Traditional British snobbery towards manufacturing had somehow survived two world wars and the most radically socialist government this country has ever seen. He recalled the shocked reaction of his parents when he left Manchester Grammar School in 1936 and opted not for a nice clean job in banking or insurance, but to become an apprentice in the motor trade on 14 bob a week.

Today he is Sir Quinton Hazell, honoured for his services to exports. He is a wealthy man, still working a full week as a consultant for several companies at 75. But behind his 11-bedroom mansion in Warwickshire he keeps a workshop. Apart from anything else, it reminds him of where the wealth came from.

It's a lesson, he feels, that has not yet been fully absorbed by politicians, civil servants or bankers. As chairman of the West Midlands Economic Planning Council 1970-1976, he was told the future lay in selling services rather than products. That trend gathered pace in the 1980s when, he feels, the greatest rewards went to those who made money rather than things.

"The dash for growth in the service industries was further encouraged in 1985," he says, "when Nigel Lawson decided we'd spent enough on machine tools and other equipment, and reduced investment allowances to 25 per cent. The big companies could go for rights issues, but many smaller ones, faced with higher interest rates, couldn't keep their cash flow going and went bust. By 1989 we couldn't pay our way. Yet all that North Sea oil revenue had been sloshing around. Part of it should have been invested in manufacturing."
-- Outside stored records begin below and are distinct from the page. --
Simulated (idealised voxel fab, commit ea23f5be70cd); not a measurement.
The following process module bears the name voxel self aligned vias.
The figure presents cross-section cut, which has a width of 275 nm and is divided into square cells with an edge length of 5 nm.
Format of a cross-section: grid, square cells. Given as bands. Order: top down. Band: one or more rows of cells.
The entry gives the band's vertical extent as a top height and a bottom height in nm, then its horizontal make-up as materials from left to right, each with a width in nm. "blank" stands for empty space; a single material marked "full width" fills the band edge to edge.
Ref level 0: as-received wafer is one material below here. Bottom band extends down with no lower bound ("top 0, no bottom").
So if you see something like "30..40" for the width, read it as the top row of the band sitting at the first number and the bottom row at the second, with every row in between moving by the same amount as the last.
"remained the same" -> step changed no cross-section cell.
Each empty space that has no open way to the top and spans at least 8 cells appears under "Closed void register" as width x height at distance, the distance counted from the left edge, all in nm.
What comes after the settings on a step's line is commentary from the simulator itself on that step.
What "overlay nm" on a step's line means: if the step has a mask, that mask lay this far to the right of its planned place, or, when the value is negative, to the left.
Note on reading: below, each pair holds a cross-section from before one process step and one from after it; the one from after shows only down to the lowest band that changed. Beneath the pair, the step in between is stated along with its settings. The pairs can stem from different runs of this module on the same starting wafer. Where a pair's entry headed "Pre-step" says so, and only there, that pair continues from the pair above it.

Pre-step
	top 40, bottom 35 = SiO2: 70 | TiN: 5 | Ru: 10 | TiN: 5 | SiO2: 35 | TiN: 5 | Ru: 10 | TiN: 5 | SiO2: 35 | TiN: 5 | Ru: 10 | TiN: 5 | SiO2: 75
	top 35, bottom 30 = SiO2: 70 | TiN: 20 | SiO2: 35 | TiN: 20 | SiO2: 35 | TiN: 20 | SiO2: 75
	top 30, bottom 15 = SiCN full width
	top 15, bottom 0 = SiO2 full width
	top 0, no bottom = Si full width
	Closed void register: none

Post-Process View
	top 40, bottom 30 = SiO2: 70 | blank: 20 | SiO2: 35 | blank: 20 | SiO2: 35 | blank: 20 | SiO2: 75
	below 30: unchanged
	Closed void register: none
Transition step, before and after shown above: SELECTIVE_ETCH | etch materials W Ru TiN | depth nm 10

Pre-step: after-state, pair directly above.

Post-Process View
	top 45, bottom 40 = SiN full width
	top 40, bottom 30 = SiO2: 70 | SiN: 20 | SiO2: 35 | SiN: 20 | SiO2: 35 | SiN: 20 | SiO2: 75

He feels that lack of investment helps to explain why, 50 years after the war, our economy manufactures only about 40 per cent of German output. "They're making two and a half times more than we are with roughly the same population. Even the Italians are investing heavily in the latest technology. That's what we should be doing."

The first step, he says, should be incremental relief from tax on tooling and plant. "If a company invests pounds 1m one year and pounds 1,500,000 the next, then 50 per cent of that extra pounds 500,000 should be tax-free. And as long as the company spends more year on year, tax relief should increase."

Secondly, he would like to see capital gains tax on the equity of manufacturing companies ended after five years. "I don't think it would do much harm from a fiscal point of view, because this tax costs almost as much to collect as it brings in."

His third proposal concerns the currency. "A lot of slackness has been taken up by allowing the pound to float. As a result, the Deutschmark has gone down from 10 to the pound to 2.2, and the dollar from four to the pound to 1.6. Much of the world's trade is now quoted in dollars, so British manufacturers are paying more for raw materials than our major competitors. A stable pound would help."